This drought, man.
Yesterday, the U.S. Department of Agriculture (USDA) declared another 76 counties to be disaster areas as a result of the drought, bringing the total to 1,234. There are 3,033 counties in America. The map of declared disaster areas looks like this:
I mean, half of Hawaii is a disaster area.
The drought is expected to lead to an increase in food prices (as we’ve noted previously). The New York Times has a big story on food prices this morning that’s worth a look. And here’s the USDA’s preliminary prediction for what food price increases to expect. The expected drop in corn availability has already pushed at least one U.S. meat producer to import corn from Brazil as a hedge against a shortage this fall.
We can also expect an increase in insects, hooray. From Southern California Public Radio:
“Insects are cold-blooded, which means that their body temperatures are regulated by the temperature of their environment,” said Missy Henriksen, the vice president of public affairs for the [National Pest Management Association]. “In cold weather, insects’ internal temperatures drop, causing them to slow down. But in warm weather, they become more active. Larvae grow at a faster rate, reproduction cycles speed up and they move faster.”
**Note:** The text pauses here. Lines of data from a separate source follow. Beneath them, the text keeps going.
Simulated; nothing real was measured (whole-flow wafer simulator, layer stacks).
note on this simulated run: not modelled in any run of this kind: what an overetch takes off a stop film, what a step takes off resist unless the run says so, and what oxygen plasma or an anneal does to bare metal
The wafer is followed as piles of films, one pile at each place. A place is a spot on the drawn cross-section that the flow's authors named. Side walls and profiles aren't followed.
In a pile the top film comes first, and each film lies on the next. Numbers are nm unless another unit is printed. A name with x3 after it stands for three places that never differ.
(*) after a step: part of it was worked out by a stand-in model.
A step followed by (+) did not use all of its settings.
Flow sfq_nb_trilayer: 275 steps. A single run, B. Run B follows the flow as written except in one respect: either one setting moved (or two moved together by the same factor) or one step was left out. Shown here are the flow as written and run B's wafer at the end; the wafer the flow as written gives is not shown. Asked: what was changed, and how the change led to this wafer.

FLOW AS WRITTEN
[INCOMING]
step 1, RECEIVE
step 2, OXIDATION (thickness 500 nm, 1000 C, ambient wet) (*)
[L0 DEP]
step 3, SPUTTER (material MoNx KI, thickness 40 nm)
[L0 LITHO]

Which means perfect conditions for a host of pests including fleas, ticks, termites, mosquitoes, brown recluse and black widow spiders and scorpions to flourish in the coming weeks. What’s worse, the hot, dry temperatures will eventually drive those pests to seek out moisture and cool places to dwell — like homes.
I repeat: hooray.
And we can expect basically everything to break. Earlier this month, we noted that train tracks and airplane runways are melting in the extreme heat; earlier this week, we noted that drought threatens power production. Today, the Times catches up, noting that extreme weather will push more infrastructure beyond its intended limits:
“We’ve got the ‘storm of the century’ every year now,” said Bill Gausman, a senior vice president and a 38-year veteran at the Potomac Electric Power Company, which took eight days to recover from the June 29 “derecho” storm that raced from the Midwest to the Eastern Seaboard and knocked out power for 4.3 million people in 10 states and the District of Columbia.
In general, nobody in charge of anything made of steel and concrete can plan based on past trends, said Vicki Arroyo, who heads the Georgetown Climate Center at Georgetown University Law Center in Washington, a clearinghouse on climate-change adaptation strategies.
Highways, Mr. Scullion noted, are designed for the local climate, taking into account things like temperature and rainfall. “When you get outside of those things, man, all bets are off.” As weather patterns shift, he said, “we could have some very dramatic failures of highway systems.”
So, to recap:
- The drought continues to spread.
- Food will get more expensive.
- Our houses will be infested with bugs.
- Highways and power stations will fail.
This probably isn’t related, but Gchat and Twitter also went down today, so I’m just going to throw that into the mix.
Point being: Construction on the Thunderdome is to begin immediately in the Badlands of South Dakota. Let’s make sure the concrete we use can withstand extreme heat.